Looking down on Montreal thousands of feet from the ground, I could see all the little homes and buildings. I was trying to figure out what was what, where was where. I was so focused on all the little details, when I found myself in the clouds. No longer able to see it all. No longer able to see much of anything.
I observed the clouds, not overly attached and totally aware of the experience.
Then just like that, we broke through and were flying right into the clear blue skies.
I could see once again, and this time, from a totally different perspective. A higher one.
From this height, I could no longer see all the minute details or even try to figure them out. I was looking at the big, beautiful picture. And I felt immediately light, so very light.
I remembered how amazing it feels to fly this high, detached from all the things, to gaze.
And on that plane sitting alone in seat 27F with the entire back row to myself, I found myself again.
I had been so stressed out over the last few weeks trying to see and foresee all the details of my full life. I was so deep into trying to control every aspect of it, that I drifted into the clouds of confusion. And I didn’t even know it.
I had temporarily lost my sight (and if you ask my husband, some of my sanity, too).
Which in truth, is not only “normal”, it’s ok. I just don’t enjoy staying in that place for long.
It turns out this plane ride was just what I needed to remind me to stop focusing (aka stressing) on all the details, to rise above the clouds and to once again see things from a higher perspective, so that I can take in the big picture.
And how do I intend to do this now that I’ve touched ground you ask?

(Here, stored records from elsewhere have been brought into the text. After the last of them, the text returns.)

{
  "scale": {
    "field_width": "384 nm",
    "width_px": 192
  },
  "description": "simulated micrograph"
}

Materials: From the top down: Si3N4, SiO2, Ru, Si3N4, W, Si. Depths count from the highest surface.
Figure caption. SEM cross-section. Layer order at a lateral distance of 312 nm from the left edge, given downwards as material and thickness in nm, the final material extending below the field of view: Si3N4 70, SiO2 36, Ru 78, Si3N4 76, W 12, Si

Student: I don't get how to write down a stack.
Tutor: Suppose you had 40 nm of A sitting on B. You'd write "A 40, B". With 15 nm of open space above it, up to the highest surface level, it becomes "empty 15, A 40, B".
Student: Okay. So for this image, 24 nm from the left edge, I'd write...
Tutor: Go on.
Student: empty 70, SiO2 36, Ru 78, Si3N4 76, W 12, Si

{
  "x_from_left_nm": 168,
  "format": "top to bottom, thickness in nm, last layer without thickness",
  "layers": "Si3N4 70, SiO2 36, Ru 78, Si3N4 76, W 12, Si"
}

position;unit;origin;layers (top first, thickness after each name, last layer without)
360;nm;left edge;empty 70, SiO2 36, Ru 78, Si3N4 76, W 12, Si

By noticing when I feel anxious, confused, hasty, impatient, frustrated, all of the things, and take a few deep breaths. To take those breaths until I feel myself rise into a calm meditative state. To focus back on the big picture of my beautiful life and stop worrying about every.single.damn.thing.
It may not be easy, but it’s certainly worth it.
And if I ever need that reminder in a big way, then I’ll get my ass on a plane and call it a day.